The Horror Of The 19-Hour Report

The Horror Of The 19-Hour Report

When a report on how many hours have been worked in your company over the last month takes 19 hours to run, it’s reasonable to assume something has gone wrong. But how do you find the cause?

Horrified picture from Shutterstock

Australian infrastructure delivery company Tenix was experiencing that problem with its monthly reports, which cover 1200 users across some 70 sites. IT manager Andrew Pamfleet eventually identified the cause as I/O bottlenecks on the storage area network in its Melbourne data centre, which relied on an ageing HP EVA storage array.

Six months ago, Tenix upgraded its storage to a Nimble Storage adaptive flash system (which uses SSD for cacheing and relies on processing power to rapidly write data to conventional hard drives). That has resulted in an immediate improvement, Pamfleet said at a media lunch to launch Nimble’s new CS700 array. The report now runs in a much more reasonable 2 hours and 23 minutes.

“Our JD Edwards ERP system had some reporting issues,” he said. “With the Nimble box, we were able to turn that around. We haven’t been able to get the box to break a sweat as yet.” The smaller size of the gear has also reduced per-rack charges, since the system takes up just three rack units, rather than 48.

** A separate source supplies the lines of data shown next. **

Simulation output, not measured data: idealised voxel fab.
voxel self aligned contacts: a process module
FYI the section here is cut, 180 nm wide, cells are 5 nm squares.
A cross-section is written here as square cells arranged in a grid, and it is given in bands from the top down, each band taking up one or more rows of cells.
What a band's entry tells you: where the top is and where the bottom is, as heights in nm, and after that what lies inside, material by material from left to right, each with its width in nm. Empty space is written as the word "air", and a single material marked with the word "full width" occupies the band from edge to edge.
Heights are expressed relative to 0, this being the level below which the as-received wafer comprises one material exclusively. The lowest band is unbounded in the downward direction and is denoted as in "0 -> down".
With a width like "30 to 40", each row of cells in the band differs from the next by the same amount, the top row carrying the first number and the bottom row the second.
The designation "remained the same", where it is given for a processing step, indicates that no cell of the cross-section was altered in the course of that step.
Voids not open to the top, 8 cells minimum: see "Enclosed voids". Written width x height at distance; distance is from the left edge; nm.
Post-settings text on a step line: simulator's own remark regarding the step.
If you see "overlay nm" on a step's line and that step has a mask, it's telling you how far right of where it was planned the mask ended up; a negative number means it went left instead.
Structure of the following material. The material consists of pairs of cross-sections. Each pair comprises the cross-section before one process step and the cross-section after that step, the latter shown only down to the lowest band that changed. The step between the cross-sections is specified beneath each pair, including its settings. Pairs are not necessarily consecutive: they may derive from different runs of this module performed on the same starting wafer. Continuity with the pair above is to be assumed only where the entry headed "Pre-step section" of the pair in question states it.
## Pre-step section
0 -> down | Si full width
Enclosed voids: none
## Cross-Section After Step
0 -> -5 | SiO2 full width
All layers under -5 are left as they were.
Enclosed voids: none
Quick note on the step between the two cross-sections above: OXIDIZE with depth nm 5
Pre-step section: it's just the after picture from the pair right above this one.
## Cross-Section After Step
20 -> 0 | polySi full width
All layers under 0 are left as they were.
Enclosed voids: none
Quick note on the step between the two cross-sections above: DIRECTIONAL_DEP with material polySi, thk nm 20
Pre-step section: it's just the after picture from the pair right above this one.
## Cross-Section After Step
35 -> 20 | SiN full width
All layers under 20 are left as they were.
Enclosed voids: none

Incidentally, that doesn’t mean the existing HP kit is being dumped. The system is being redeployed in a non-production environment outside the hosting centre.

The lesson? While it’s tempting to blame software performance problems on the software, the cause often lies elsewhere — and solving it may deliver additional cost benefits.


  • But throwing money at the problem is only a bandaid solution, think about it, if the company increases in size that means more users to process and thus the time it takes to run the report would start blowing out again.

    I would be asking a few more questions about the report and its design as well. Roughly 80% of all database performance improvements is optimizing your SQL code in the application or report.

  • I concur with Marty. 1200 users, 19 sites, report of hours worked in a month… Let’s be generous and say users are logging tasks averaging 15 minutes each, which is extremely high resolution from what I’ve seen from most time logs. 32 logs a day, 5 days a week, 4 weeks a month, 1200 users, 768,000 records in total per month. Really seems like small fry numbers. They must be wrestling with some kind of unavoidable handicap, like poor database design or just generally bloated, awful enterprise systems, and have to throw raw power at the problem.

    • Sadly this is probably true, there is a lot of terrible enterprise software out there, and the CxOs are just sheep and install whatever the bigger one in front of them has, regardless of whether it is any good or not. And as much as we don’t think about it much, poorly performing software consumes more power, and thus can have a significant carbon footprint of their own. Fortunately tuning one poorly performing application can significantly reduce the power footprint of an application. No other industry can reduce their carbon footprint so easily as the enterprise software industry.